[OpenAFS] clients hang when server crashes
Steve Devine
sdevine@msu.edu
Wed, 28 Sep 2005 16:11:25 -0400
Today we had a weird failure that ended up affecting many of our campus
services.
A fileserver that holds nothing but user volumes became unresponsive.
This fileserver is physically in another building / different subnet.
Our web servers that mount /afs/msu/web-volumes went south. A ls of
/afs/ came back empty.
The volumes that the web server mount are located on totally different
fileservers.
Rebooting this remote fileserver returned normal operation. In fact as
soon as the server had been hard reset the cell
came back to normal even before this server was back online.
I think this is related to a problem we had about 6 months ago.
We in an effort to provide Disaster Recovery put a root.cell.readonly
and root.afs.readonly on this remote fileserver.

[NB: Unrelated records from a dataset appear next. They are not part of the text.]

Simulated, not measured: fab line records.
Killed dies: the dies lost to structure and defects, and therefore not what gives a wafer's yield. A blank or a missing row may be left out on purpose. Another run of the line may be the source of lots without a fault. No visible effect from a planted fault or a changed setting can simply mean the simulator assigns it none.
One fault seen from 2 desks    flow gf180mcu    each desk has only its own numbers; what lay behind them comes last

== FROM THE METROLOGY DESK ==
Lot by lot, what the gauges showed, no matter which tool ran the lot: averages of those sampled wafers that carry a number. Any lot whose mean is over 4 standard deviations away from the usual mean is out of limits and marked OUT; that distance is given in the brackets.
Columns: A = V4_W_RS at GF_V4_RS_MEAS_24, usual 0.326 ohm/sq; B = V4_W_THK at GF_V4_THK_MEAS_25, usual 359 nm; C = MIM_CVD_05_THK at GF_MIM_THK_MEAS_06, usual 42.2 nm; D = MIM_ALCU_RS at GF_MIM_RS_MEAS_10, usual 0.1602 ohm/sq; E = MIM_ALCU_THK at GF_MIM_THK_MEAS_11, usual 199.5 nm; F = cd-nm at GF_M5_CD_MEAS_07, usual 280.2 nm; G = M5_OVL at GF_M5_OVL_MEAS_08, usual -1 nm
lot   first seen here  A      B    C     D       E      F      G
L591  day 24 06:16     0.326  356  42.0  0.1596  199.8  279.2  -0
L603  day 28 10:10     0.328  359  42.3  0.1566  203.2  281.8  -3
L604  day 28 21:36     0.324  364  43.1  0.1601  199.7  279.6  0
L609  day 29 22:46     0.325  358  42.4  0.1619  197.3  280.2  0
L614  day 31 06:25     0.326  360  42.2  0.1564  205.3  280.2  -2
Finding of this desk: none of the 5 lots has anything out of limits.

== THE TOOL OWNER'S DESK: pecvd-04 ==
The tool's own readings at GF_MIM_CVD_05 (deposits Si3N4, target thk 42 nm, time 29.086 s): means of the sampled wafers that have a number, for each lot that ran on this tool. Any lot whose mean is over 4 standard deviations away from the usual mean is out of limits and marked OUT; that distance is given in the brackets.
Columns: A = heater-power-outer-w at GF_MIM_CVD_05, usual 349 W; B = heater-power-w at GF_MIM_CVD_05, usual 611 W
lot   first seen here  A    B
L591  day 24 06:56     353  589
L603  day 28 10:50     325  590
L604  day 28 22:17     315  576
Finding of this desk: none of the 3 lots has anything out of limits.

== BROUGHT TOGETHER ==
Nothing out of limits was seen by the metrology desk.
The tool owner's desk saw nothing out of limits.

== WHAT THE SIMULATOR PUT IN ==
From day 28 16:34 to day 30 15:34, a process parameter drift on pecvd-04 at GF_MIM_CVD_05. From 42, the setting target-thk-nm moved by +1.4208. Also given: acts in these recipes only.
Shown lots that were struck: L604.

This was proving to be troublesome due to network issues so we moved
root.afs.readonly and root.cell.readonly back onto a server within our
own building. This was done over 6 months ago.
So after this long story here's my question:
Can I query the local cache and find out where the client thinks
root.cell .readonly is? My theory is the clients (mostly Solaris ) think
the root.* volumes are still on this remote fileserver and when the
server gets wedged the clients hang. Why these clients can't find the
real volumes is beyond me.
vos exam root.cell tells me that these volumes are not on the affected
fileserver and that they are where I expect them to be.
Any thoughts on why this is happening.
--
Steve Devine
Storage Systems
Academic Computing & Network Services
Michigan State University
506 Computer Center
East Lansing, MI 48824-1042
1-517-432-7327
Baseball is ninety percent mental; the other half is physical.
- Yogi Berra